I love this shot. It’s LaHaie in 1980, wearing a Shirley Muldowney t-shirt. The 1980 season was the first time that LaHaie cracked the Top 10 points standings, finishing fifth after scoring his first career win in Englishtown.


Daughter Kim joined the team in 1982 and became the most prominent and celebrated female mechanic in the sport since the great Alison Lee. Even though her dad listed her on the car as “crew chief,” in an interview earlier this year with ND’s Jake Sundstrom, she said, “I don’t know if I even look at the role as being the crew chief, to be honest; him and I just worked together side by side. To me, working on the race car was just second nature. It was something I really enjoyed. I learned a lot with him and from him, and it was a lot of fun. Back in those days, it was a lot of hard work. There were quite a few years where it was just the two of us, but we made it happen.”


The 1987 championship car, shown in mid-burnout in Phoenix, where he and Kim won their fourth and final race of the season.


LaHaie was congratulated by the two amazing women in life, wife Claudia, left, and Kim, after he won the 1987 event in Reading.


The 1987 championship battle came down to the World Finals in Pomona, where LaHaie put it away by personally defeating his closest rival, Joe Amato, in the semifinals, leading the team to post this sign in their pit. It’s worth noting the late Bob Brooks, of clutch manufacturer AFT, standing in the trailer door; he was instrumental to their championship and a longtime close friend of LaHaie.

LaHaie met Brooks in the 1970s when he was a customer of (and sponsored by) Brooks Racing Components and LaHaie was later AFT’s first customer. “I ran the first clutch he ever made –- it was a spring-style like they use in Alcohol Dragster –- at an NHRA race in Tulsa [Okla.] in 1986,” LaHaie told me in 2014. “I said ‘Bring your clutch and everything we’ll need and bring plenty of it because I’m going to turn that thing into a potato chip every time it goes down the racetrack.’ Lo and behold, it was a nice clutch, and I won the championship the next year with one of his centrifugal clutches."


Despite their rivalry in 1987, LaHaie had a great relationship with Amato’s tuner, Tim Richards. Years later, they became family when Kim and Tim got married.


Great low-angle shot of LaHaie working on the fuel pump, with Kim in the background probably headed off to the clutch, which became her specialty.


Did he also do his own bottom end work? Of course he did his own bottom end work, and had some fun with our photographer in the process. This is from 1988, the year after his championship, and nothing had changed in his work ethic. 


Another classic LaHaie photo from the files. I’m not sure what he was so stressed out about here, but I love the shot.


The 1991 season was the last behind the wheel for LaHaie, who got some financial assistance from Canadian donut king Tim Horton, but not enough to stay in business. He still finished in the Top 10 (9th) for the ninth time in 11 seasons.

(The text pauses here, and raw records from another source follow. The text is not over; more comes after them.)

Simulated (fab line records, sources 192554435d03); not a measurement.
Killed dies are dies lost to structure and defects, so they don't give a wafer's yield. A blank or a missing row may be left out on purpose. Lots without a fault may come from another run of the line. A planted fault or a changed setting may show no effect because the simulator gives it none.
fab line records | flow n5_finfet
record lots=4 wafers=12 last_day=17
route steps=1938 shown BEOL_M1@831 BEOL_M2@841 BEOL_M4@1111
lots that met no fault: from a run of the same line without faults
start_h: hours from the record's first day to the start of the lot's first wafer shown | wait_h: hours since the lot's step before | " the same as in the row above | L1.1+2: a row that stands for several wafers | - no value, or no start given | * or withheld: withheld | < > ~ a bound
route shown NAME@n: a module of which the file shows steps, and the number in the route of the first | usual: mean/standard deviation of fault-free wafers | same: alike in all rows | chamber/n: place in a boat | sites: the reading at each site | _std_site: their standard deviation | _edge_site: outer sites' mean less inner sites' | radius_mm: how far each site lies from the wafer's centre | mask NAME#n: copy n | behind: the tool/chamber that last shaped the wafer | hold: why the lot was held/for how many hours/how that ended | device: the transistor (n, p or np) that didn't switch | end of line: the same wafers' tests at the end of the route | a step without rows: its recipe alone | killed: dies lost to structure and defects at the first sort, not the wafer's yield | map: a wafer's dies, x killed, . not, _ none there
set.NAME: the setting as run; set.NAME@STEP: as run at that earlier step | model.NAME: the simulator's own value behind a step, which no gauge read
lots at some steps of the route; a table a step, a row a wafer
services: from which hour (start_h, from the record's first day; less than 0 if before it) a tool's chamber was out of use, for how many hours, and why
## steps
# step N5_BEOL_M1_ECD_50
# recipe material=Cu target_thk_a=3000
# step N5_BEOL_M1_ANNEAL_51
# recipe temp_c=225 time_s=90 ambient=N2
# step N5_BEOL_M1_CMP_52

It didn’t take LaHaie long to turn Scott Kalitta into a championship contender, winning with his in Topeka in 1993 not long after joining the team, which earned him another kiss, this one from Connie. The senior Kalitta issued a statement after LaHaie’s passing, saying, "The drag racing community has lost a good man and a true pioneer of our sport. Dick made such an impact on Kalitta Motorsports, the NHRA as a whole, and me personally. He will be truly missed."


En route to Scott's first championship in 1994, the team won four straight races -- Columbus, Topeka, Denver, and Sonoma -- and Dick and Claudia and Scott celebrated together in the Sonoma winner's circle.

After he left the Kalitta team, LaHaie tuned for another legend of the sport, Don Prudhomme, from 2000 through his retirement in 2005, and wrenched Larry Dixon to back-to-back titles in 2002-03. Brooks was also very instrumental in getting LaHaie hired there. 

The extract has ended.